There are those, including the first two, the Irish-Gothic-Platonic religious fantasy of
The Unicorn
, and the Nietzchean fable of
The Time of the Angels
, where the symbolic nature of the world constructs a fabulous story in which, nevertheless, the people are mortal beings, not figments. There are many varieties of realism—
A Severed Head
combines a Wildean or Shavian drawing-room dance with a wicked anthropological undertow, whilst
An Unofficial Rose
and
The Nice and the Good
create space and leisure in their telling, are “English” like Jane Austen crossed with Margery Allingham. There are differences, which can be pursued with technical delight, sentence by sentence, between those novels which have a first-person narrator—all male—
A Severed Head
,
A Word Child
,
The Black Prince
—and the more usual ones, where a narrative voice sees the world of the novel through many consciousnesses, as
The Bell
is lived through the minds of Michael, Dora and Toby, whilst we never “see into” Paul, or Nick, or Catherine, who remain, to use a Murdochian word, “opaque”. One of Murdoch's abiding lessons was the difficulty and necessity of imagining other people, with centres of consciousness as real as our own, and different. This lesson is dramatised differently through the eyes of a first-person narrator failing to learn it, from when it is seen through a spread-out cast of human imaginations. There are differences too, both in the story that can be told, and in the craft of inventing characters, between a book with three actors, and one with fifteen or twenty. You have to say less if there are more—the skill is in suggestion and detail. The large cast, the repetitions and differences of behaviour, are essential both to Murdoch's moral world and to her forms of realism. She said frequently that she liked to imagine retelling her stories from the point of view of the minor characters, and it is a tribute to her—especially when one thinks how few words, how few paragraphs she had to make up her minor characters in—that it is possible to imagine how this could be done. Even Mrs Mark, in
The Bell
, a deliciously recognisable type of the uncharitable charitable person, has a personal history, a marriage, a mystery.

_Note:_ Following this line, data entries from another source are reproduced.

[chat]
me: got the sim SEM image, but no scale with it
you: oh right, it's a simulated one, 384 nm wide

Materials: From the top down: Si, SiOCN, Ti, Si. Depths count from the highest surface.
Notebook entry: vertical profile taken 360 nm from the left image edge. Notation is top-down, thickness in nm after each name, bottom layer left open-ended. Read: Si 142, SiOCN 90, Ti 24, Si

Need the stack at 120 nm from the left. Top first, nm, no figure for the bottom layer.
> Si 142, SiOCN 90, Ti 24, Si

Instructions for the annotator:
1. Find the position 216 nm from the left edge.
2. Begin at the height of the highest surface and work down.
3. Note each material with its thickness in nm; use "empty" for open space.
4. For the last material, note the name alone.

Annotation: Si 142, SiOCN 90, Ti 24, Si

As Murdoch grew bolder, she moved in one sense further and further from the “probable” world of conventional realism into a world of games, of chance, of a human dance. Art, she used to say, was “adventure stories” and she let go of her puritanical mistrust of the fabulous, having understood how human truths are contained in the unreal patterns of Shakespearean comedy and romance, as well as in high tragedy. The novel, she used to say, is essentially a comic form—tragedy can be experienced communally in drama, but the private world of the novel is a mixed form, an incomplete form. She would say gleefully to me that she had come to see that you could put anything and everything into a novel, you were constrained only by length and paper pages. It could be argued that her late baggy monsters were defeated by this high ambition and by the problem of length.